House debates

Thursday, 27 November 2014

Bills

Treasury Legislation Amendment (Repeal Day) Bill 2014; Second Reading

12:52 pm

Photo of Terri ButlerTerri Butler (Griffith, Australian Labor Party) Share this | Hansard source

I rise to speak to the bill that is before the House. I listened with interest to the contribution of my friend the member for Deakin. He made a point about the way we deal with legislation in this House and the way it is spoken about. He suggested that people should be a bit more straight-up in the way they talk about a bill such as this one and should not pillory the government's approach by saying it is some sort of stunt. He suggested that people should just stand up and say they agree with the content of the bill and not complain about the way in which the bill is presented by the government and the messaging around it—the spin, in more blunt language. But the difficulty with that proposition is that this bill and the bill that preceded it in the House today are part of spin. This suggestion that these worthy but pedestrian parts of the business of the parliament somehow constitute a magical red tape repeal deregulation agenda is wrong. This bill and the preceding bill are, as I said, just part of the ordinary work of the parliament—reviewing laws and making small, incremental changes to respond to community needs. So to make a song and dance about these bills as though they are a part of some sort of magical repeal and deregulation achievement of this government invites the sort of contribution that the member for Deakin has complained about.

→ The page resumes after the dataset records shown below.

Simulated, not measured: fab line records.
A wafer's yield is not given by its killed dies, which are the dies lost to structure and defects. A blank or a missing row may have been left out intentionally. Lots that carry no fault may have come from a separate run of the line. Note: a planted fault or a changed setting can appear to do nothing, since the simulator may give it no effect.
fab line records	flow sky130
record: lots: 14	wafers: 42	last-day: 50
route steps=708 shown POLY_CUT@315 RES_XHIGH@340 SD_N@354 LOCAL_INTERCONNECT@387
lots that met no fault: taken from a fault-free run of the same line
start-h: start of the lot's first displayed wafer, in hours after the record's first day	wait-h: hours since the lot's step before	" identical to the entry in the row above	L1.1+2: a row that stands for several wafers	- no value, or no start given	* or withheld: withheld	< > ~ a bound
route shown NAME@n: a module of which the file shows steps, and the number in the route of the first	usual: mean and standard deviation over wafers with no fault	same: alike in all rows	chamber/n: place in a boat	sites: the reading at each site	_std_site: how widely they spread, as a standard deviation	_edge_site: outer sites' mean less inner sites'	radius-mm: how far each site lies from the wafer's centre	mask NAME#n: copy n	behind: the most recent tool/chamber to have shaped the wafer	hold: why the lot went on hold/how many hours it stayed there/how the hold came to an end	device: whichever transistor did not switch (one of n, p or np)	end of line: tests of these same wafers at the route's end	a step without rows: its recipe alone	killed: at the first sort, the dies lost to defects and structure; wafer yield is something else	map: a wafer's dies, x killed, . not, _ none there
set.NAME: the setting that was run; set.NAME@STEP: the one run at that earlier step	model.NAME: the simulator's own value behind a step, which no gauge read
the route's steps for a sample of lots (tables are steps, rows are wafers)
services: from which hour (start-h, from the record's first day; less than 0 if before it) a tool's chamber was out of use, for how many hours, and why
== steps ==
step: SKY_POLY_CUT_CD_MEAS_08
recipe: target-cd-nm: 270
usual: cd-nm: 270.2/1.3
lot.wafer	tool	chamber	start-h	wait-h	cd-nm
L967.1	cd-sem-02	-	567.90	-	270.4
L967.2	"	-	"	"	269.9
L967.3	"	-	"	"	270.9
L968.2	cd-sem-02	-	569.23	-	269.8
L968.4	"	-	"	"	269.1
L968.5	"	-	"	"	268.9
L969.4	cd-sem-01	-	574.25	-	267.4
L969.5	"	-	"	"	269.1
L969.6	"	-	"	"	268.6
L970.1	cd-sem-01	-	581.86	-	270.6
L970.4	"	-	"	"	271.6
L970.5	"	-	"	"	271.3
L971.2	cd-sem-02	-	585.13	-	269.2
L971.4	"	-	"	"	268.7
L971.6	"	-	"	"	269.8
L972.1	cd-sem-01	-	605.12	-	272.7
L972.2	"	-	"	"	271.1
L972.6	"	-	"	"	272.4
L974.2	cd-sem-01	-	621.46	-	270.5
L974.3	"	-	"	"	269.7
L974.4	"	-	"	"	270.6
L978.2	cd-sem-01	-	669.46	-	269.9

If you want to talk about spin, the corporations legislation deregulation bill that was before the House this morning was not a deregulation bill at all; it was actually about a very important issue. It was about striking the balance between the right to protest and the rights of shareholders in public companies to have value for their shares. That is a really important concern for our democracy. You have to give people the right to protest the decisions of companies in which they hold shares. Equally, you have to strike a balance that prevents the small minority from causing damage to the value of the shares of the majority.

Protest is a really important part of what makes our democracy very strong. For example, today in the electorate of Bonner, which is next door to my electorate, casual employees at a factory have been protesting for equal pay for casual employees. They are protesting in a traditional form. Similarly, under the 100-member rule, which was the subject of the previous bill, shareholders might want to call an extraordinary general meeting of a company and seek to ventilate concerns via a motion of that company. The previous bill, which we supported, quite properly sought to strike that balance by saying that you cannot use the 100-member rule to get an EGM but you can use 100 members to get an issue onto the agenda of an AGM. It is a very important issue: how do we strike that balance to allow for the proper ventilation of genuine concerns and, at the same time, not allow smaller groups or minorities to cause damage to the interests of a company? Of course, when you are talking about the interests of a company, you are talking about the interests of its shareholders.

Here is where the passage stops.